Fri 19 Nov 2010 17:05

Kochi terminal: Shortlisted companies under review


Companies to submit business proposals to build Kochi bunker terminal.



India’s Cochin Port Trust has invited five shortlisted companies to submit business models to build a bunker terminal.

The facility will be a multi-user liquid terminal built on 26 hectares of land at the special economic zone at Puthuvypu, off Kochi.

The project will be awarded on a design, build, finance, operate and transfer (DBFOT) basis for a concession period of 30 years.

Approximately 1,000 ships are said to pass through Indian waters every day to and from Southeast Asia and Far East Asia from the Suez Canal.
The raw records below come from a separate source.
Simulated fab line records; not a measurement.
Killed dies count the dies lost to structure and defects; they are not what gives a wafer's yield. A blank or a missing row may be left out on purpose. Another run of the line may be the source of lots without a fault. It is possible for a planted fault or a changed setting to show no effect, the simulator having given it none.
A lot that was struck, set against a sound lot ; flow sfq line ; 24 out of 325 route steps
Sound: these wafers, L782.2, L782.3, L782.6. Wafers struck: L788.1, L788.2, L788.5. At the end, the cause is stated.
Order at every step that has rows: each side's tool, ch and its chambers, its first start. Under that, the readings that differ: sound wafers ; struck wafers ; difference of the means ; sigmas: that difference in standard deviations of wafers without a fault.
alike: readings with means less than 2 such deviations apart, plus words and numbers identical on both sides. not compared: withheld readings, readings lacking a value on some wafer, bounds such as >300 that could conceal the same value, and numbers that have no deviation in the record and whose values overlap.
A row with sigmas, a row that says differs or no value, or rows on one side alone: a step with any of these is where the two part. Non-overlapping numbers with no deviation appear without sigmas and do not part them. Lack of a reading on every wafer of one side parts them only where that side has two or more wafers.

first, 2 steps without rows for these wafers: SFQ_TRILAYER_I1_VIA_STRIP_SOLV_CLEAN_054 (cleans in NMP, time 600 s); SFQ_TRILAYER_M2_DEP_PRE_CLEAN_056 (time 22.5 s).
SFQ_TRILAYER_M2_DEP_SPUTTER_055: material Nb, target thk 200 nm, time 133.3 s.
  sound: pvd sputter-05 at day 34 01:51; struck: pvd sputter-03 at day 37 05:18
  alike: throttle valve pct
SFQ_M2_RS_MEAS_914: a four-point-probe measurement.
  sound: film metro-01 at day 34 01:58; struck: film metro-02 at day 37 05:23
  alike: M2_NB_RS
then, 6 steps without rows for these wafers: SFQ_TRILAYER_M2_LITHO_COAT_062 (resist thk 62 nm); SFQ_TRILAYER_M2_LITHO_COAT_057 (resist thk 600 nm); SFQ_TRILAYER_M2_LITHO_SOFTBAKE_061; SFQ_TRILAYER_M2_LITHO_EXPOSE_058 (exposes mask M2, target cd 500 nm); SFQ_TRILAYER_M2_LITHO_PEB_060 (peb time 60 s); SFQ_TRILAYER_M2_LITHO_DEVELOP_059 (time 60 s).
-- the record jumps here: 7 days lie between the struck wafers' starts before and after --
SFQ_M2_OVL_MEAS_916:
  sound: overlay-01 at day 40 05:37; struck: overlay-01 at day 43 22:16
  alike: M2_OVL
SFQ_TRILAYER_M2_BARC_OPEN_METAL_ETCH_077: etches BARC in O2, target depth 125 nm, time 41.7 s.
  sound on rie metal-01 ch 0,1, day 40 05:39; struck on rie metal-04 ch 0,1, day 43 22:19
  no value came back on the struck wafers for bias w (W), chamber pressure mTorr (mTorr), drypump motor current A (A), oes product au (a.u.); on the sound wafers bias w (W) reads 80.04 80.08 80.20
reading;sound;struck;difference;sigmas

India’s three largest oil refiners – Indian Oil Corporation Ltd, Hindustan Petroleum Corporation Ltd and Bharat Petroleum Corporation Ltd – are all located at Kochi port as bunker suppliers.

In July of this year, Matrix Bharat - a joint venture between Matrix Marine Fuels and India's state-run oil company Bharat Petroleum Corp. Ltd. - began offering 380-centistoke (cst) fuel oil from Cochin Oil Terminal and Wellington Island.

According to market sources, six companies had originally expressed interest in the terminal project. The five shortlisted companies are Bharat Petroleum Corporation Ltd, Indian Oil Tanking Infrastructure, Adani Group, Punj Lloyd Ltd. and Gammon India Ltd..

Cochin Port Trust had been in talks with Indian Oil Corporation to fund the project, but negotiations are understood to have broken down after more than a year of discussions.

“The port did consider the IOC business model of funding the project. But the fund would be treated as debt and considering repayment of the fund with interest, the port fears that it will land the port in a debt trap. Since it has been more than a year after IOC was asked to review its model and no favourable decision has been received, the plan has been dropped," port chairman P Ramchandran is reported to have said.

The new bunker terminal would initially have an annual capacity of 2 million tonnes, which would later be doubled.

The number of vessels calling at Kochi is expected to rise with the commissioning of the international container transshipment terminal in a few months. Recent data shows that vessel calls rose to 1,278, up from 1,082 the previous year. Cargo traffic for the year ended May 2010 increased by 27.5 percent to 2.805 million tonnes.

Commenting on the strategic location of the terminal, Ramchandran said: “As it will be strategically located close to international maritime routes, the terminal will be an ideal location even for vessels passing by which can be fuelled using barges from the terminal. With the Kerala government reducing the tax from 12% to 0.5%, a special rate for bunkering from the terminal, it would prove advantageous to the port.”